In this article, we will look in detail at the regulatory policies that have been implemented in the past 12 months. It is vital that we analyze the rules of the industry as it will define the future direction of cryptocurrencies.
The outlook of cryptocurrencies in China
In 2017, China’s three biggest Bitcoin exchanges were given a warning by the Central Bank of China. They were warned to stay compliant with relevant laws and regulations if they want to continue operating. In February, things started to get intense when withdrawals were frozen and new trading fees were imposed. When asked why the People’s Bank of China stated that these were done to curb the risk of money laundering. It was not until late May that all the funds were returned to users.
In the months ahead, the Chinese government finally asked all the cryptocurrency exchanges to stop trading and shut down in September. This has successfully ended the reign of the three largest exchanges within China. However, this is not discouraging Chinese investors from investing in the cryptocurrency scene. All they have to do is move their funds to another country to trade. News of the shutdown came after the country ban ICO’s within their borders.
The China government stated that the ICO is an illegal way to raise money. It is yet to be known whether cryptocurrency will make a comeback in China, but it is reported that the government has no intention of shifting their stance.
The DAO report
For months, it has been rumored that the SEC will define how we will regulate ICO. However, the announcement came in late July that taxes would be imposed on some of the tokens sales depending on the nature of the token and the manner that it was offered. At the heart of the DAO was the ICO mechanism. In fact, they successfully raised millions of dollars worth of cryptocurrencies through the sale of DAO tokens. Despite this, it collapsed due to an exploit which caused months of heated debate.
This has also resulted in the split of the Ethereum blockchain. In the SEC report, they also classified the DAO as securities. In their report, they warned celebrities against endorsing ICOs, or any public stock cams, as these influencers bear a huge impact on their following.

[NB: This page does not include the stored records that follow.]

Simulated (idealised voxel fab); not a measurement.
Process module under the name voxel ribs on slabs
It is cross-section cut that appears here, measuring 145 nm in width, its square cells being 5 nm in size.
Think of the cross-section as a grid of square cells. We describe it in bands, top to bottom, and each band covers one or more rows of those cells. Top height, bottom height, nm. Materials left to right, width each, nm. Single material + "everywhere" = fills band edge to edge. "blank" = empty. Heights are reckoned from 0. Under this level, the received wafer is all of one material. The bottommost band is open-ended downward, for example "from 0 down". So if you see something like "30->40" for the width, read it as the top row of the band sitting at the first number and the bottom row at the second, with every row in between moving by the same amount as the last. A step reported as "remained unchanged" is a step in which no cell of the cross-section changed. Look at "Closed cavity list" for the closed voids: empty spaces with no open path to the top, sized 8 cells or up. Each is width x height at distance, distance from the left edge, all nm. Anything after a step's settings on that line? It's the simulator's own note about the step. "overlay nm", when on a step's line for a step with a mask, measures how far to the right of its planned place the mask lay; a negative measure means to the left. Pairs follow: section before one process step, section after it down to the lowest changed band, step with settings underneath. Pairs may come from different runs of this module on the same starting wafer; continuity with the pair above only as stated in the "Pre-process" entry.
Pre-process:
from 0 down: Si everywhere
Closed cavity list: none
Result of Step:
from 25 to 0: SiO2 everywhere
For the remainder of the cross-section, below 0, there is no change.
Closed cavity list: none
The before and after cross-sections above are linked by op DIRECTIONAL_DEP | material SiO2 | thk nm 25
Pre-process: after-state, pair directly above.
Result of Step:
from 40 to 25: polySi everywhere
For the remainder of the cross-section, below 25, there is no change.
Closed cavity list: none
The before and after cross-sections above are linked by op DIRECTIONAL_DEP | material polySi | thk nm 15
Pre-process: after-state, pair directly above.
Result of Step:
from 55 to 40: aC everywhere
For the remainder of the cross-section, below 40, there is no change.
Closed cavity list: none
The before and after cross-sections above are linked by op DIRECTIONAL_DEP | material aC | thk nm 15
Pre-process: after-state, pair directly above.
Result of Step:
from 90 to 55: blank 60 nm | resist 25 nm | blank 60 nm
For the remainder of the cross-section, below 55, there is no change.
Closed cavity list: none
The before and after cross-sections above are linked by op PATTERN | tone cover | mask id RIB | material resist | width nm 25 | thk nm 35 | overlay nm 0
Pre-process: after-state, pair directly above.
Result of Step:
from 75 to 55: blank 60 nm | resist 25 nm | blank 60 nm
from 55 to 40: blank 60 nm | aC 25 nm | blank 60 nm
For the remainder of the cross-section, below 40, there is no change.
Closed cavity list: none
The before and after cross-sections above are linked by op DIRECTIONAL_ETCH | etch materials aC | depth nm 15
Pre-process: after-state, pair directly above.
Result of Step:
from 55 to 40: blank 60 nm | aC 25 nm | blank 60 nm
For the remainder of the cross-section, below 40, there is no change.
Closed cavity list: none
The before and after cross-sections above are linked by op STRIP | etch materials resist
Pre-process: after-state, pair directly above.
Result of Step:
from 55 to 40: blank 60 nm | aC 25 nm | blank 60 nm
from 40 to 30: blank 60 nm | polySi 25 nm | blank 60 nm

Russia reconsidering cryptocurrencies
In Russia, the government has been going back and forth with their stance on cryptocurrencies. There are rumors that President Vladimir Putin is ready to accept cryptocurrencies back within the country after banning trading. There is also ongoing research on how the use of blockchain and technologies can be developed within Russia. Also, the Russian State government is interested in integrating blockchain within their system. The change in perspective came after the president met with Ethereum’s creators. Other leaders in Russia are echoing support for President Vladimir’s decision to reconsider cryptocurrencies.